MANCHESTER, Tennessee — Even a former Beatle needs a moment standing on the main stage at Bonnaroo.

A few songs into his transcendent first set at the massive Bonnaroo Music & Arts Festival, Paul McCartney wrapped his arms around his signature Hofner bass and surveyed a crowd of 80,000 adoring fans.

“Hey, listen, I’m going to take a moment just to drink all this in for myself,” McCartney said.

McCartney is one of the world’s most recognizable musicians and showed why as he led a massive 2 1/2-hour sing-a-long of three dozen songs that included two encores Friday night.

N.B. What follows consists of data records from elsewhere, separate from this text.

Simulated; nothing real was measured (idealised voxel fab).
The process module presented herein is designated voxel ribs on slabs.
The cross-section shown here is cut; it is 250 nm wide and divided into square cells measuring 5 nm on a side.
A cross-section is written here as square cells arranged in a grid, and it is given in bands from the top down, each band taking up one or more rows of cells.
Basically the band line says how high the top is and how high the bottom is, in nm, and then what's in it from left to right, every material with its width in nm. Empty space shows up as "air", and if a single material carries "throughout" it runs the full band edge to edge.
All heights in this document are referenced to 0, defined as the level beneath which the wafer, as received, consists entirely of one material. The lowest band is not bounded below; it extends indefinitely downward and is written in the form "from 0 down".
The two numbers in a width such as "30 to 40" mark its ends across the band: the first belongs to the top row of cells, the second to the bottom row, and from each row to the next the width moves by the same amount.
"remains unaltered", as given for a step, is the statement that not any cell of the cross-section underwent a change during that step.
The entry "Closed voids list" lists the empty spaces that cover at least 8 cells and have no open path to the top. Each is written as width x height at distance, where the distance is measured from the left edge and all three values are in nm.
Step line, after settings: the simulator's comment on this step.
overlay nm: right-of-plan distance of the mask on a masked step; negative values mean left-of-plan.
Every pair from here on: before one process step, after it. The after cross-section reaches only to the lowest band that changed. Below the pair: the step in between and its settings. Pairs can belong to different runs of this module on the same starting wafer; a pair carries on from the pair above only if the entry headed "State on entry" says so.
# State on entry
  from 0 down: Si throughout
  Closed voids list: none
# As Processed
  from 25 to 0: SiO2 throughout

Playing for a crowd consisting mostly of fans who were born a decade or more after the Beatles broke up in 1971, he lavishly revisited the Beatles, Wings and his own solo catalog, laying down hit after hit and playing two Beatles cuts he only recently began playing live for the first time – “Lovely Rita” and “Mr. Mustard.”

McCartney, who turns 71 next week, acknowledged some cultural similarities between the generations, however.

“That’s some pretty good weed I can smell,” McCartney said as wispy puffs of smoke rose from hundreds of spots in the crowd. “What are you doing to me?”

McCartney took the time to talk about several songs, explaining his Beatles classic “Blackbird” was written about the civil rights struggle in Arkansas.

He noted songs he wrote for his wives over the years, took a moment to express support for incarcerated Russian punk rock band Pussy Riot after playing “Back in the USSR” and told a humorous story about Jimi Hendrix and Eric Clapton.

He also paid tribute to late Beatles members John Lennon and George Harrison. Drummer Ringo Starr and McCartney are the only surviving members of the genre-defining British rock band.

McCartney kicked off Harrison’s biggest hit “Something” on the ukulele, playing in an unfamiliar time signature that gave the song new meaning, before strapping on a guitar to finish the song. And he played “Here Today” for his old songwriting partner Lennon, a song he wrote after Lennon was shot to death in 1980.

McCartney warned members of the crowd to never hold back their feelings, as he did with Lennon after the group broke up.

“That’s it,” McCartney said after finishing the song on a baby grand piano. “If you wait to tell someone you love them, it’s too late.”

The set only seemed to pick up speed as the night edged toward midnight. With the crowd yet to diminish, he played “Live and Let Die” accented by onstage pyrotechnics and fireworks.

The entire crowd joined in on “Hey, Jude” before McCartney and his four-piece band left the stage. He returned waving a Tennessee state flag and played a three-song encore that included “Day Tripper” and “Get Back.”

He returned for a second encore that included a rollicking version of “Helter Skelter.” A member of the crowd tossed McCartney a stuffed toy walrus, alluding to a cryptic nickname given to him by Lennon, and McCartney concluded his first show at Bonnaroo by singing “Carry That Weight” to the toy he placed atop his piano.